You have the fundamental problem of working with multi-purpose "framework" code. The choice of a CSS foundation like Bootstrap vs Pure vs roll-your-own are not much different from Flask vs Django vs do-it-yourself, AngularJS vs Backbone.js vs home-grown, or dojo vs jQuery vs adhoc.
The fundamental questions are always ones like: What will get me there fastest, cheapest, most efficiently, and with the greatest ease? What will be the simplest and most flexible? What will be the most maintainable? What will require the least rework and force-fitting?
The fundamental problem is that those frameworks are always trying to support a large and diverse set of applications, and they are generally prescriptive. They assume that there are "right ways" to do things, and that most applications should do things those ways. Some are more emphatically normative, trying to impose the "right way," while others are merely conventional or suggestive. You see the same kind of differences in language design, where Python and Java for example clearly suggest "There is a right way to do it! Do it that way!" while Perl, PHP, and Ruby are more "Hey, man! Whatever floats your boat! Tim Toady!"

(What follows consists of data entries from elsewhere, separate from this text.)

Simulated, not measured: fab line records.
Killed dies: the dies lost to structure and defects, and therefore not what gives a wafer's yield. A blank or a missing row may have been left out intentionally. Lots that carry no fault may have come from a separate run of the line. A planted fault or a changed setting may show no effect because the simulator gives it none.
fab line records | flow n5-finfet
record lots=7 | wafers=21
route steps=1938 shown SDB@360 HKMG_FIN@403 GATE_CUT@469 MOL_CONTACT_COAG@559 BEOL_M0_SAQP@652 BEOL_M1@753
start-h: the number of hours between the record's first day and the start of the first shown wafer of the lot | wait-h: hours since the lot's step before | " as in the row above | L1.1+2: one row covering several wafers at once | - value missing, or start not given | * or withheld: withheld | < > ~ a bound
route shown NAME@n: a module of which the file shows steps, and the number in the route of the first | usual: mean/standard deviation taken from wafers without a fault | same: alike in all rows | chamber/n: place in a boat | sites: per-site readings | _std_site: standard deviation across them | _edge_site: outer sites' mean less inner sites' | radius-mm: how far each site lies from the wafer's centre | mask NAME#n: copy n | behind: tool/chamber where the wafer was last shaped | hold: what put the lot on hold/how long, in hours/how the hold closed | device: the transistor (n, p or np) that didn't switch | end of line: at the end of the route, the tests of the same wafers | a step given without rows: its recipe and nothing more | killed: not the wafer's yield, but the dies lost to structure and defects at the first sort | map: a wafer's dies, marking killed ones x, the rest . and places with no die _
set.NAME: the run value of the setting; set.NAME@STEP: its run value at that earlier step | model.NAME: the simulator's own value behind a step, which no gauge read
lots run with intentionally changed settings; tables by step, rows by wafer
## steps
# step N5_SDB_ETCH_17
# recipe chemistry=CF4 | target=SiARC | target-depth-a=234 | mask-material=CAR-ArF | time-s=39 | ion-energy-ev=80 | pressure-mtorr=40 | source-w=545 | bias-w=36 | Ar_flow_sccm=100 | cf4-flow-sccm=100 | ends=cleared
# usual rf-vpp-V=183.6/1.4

In your case, you seem to already have a good amount of experience with the options, and to understand the kind of diversions and patches that will be required for your fiddly custom projects. Absent examples of those designs, we probably cannot say whether building up from Pure or adjusting back from Bootstrap will be less work.
I have personally chosen the build-up route more often. It's challenging to discover how complex frameworks operate under the covers, and the best ways to extend them. I hate the feeling of constantly fighting my framework. If I find just the right way to subclass or adjust the framework, it can be awesome and elegant. But if I don't find that elegant adjustment, and then have to hack at it crudely, the process of figuring out work-arounds, and then debugging them and making them reliable, is onerous. There's also a gamble involved that you will be able to find the right work-arounds. Occasionally, it is not even feasible (at least, not in the allotted time/budget). So I would rather start with a smaller platform and build up. That has proven more reliable and effective for me.
So that argues for the Pure route. But you, good sir, seem much closer to the specific job/framework tradeoffs involved, and therefore are best positioned to make this choice. In the end, they're both great foundations, and either one will probably get you what you need.